Kazuma Kiryu ran so Cloud Strife could run alongside him.
This article contains light spoilers for Final Fantasy 7 Remake.
Folks who were playing Final Fantasy 7 Remake before I started were telling me, "Yo, this game's got some real Yakuza energy going on." At first, I took it with a grain of salt, doubting how a serious-looking game about radical environmentalism and fighting an evil corporation could reach the levels of outlandish charm of Sega's long-running crime-action franchise. I thought, maybe it's because FF7 Remake has side-quests to help build out the NPCs that embody its hub areas with similar stylings as Yakuza's Kamurocho or Sotenbori. But that's only scratching Midgar's surface.
I often describe the Yakuza series as a journey through Japan's violent criminal underworld where "absurdist humor meets gripping melodrama starring an adorably naive but beefy man with a mean mug, fists of steel, and a heart of gold." I immediately fell in love with main man Kazuma Kiryu and how the series balances seemingly opposite ends of the tonal spectrum to make you laugh, cry, and cry from laughter. FF7 Remake doesn't quite hit the same extremes--which is fine--but when the game channels that energy, it gets it so right.

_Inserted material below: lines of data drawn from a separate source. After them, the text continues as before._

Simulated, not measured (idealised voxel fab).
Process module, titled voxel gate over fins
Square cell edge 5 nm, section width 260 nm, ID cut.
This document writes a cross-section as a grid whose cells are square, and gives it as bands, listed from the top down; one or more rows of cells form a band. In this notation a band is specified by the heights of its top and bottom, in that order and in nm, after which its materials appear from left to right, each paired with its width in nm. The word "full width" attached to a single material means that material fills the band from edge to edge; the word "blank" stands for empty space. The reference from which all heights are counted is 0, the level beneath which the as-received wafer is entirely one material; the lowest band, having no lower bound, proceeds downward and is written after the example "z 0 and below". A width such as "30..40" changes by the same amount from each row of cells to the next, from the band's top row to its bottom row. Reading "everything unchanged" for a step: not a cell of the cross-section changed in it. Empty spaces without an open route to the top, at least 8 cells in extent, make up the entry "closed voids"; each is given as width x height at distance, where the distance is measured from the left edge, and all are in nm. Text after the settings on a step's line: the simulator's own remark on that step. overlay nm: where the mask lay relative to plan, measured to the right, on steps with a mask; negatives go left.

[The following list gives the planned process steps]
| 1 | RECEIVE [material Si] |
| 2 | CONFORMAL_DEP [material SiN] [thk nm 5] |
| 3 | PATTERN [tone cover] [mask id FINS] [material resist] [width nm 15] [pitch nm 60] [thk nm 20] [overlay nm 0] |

The most stark examples come from Chapter 9 in FF7 Remake, when Cloud and Aerith venture to Wall Market in search of Tifa. Wall Market's a seedy red-light district in the Sector 6 slums, lit up by neon signs, run by a few influential individuals, and filled with bars, clubs, and shops to feed any vice of its patrons. And the first place I thought of when walking Wall Market's cramped streets? Kamurocho.
Now, Kamurocho isn't exactly a downtrodden slum (it's modeled closely after the Kabukicho district of Shinjuku in Tokyo), but the way Wall Market is brought to life is the same. When you approach Don Corneo's mansion, it's just as imposing a sight as the gaudy mansion of Yakuza's Purgatory area, architecture and all. There's even an underground fight club, AKA Corneo's Coliseum, that you participate in where pyrotechnics blast as a betting crowd roars, watching you engage in some violent combat sport. However, instead of Kiryu fist-fighting tigers or his secret best friend Goro Majima, it's Cloud and Aerith destroying a mechanized house that's outfitted with jet engines and elemental magic.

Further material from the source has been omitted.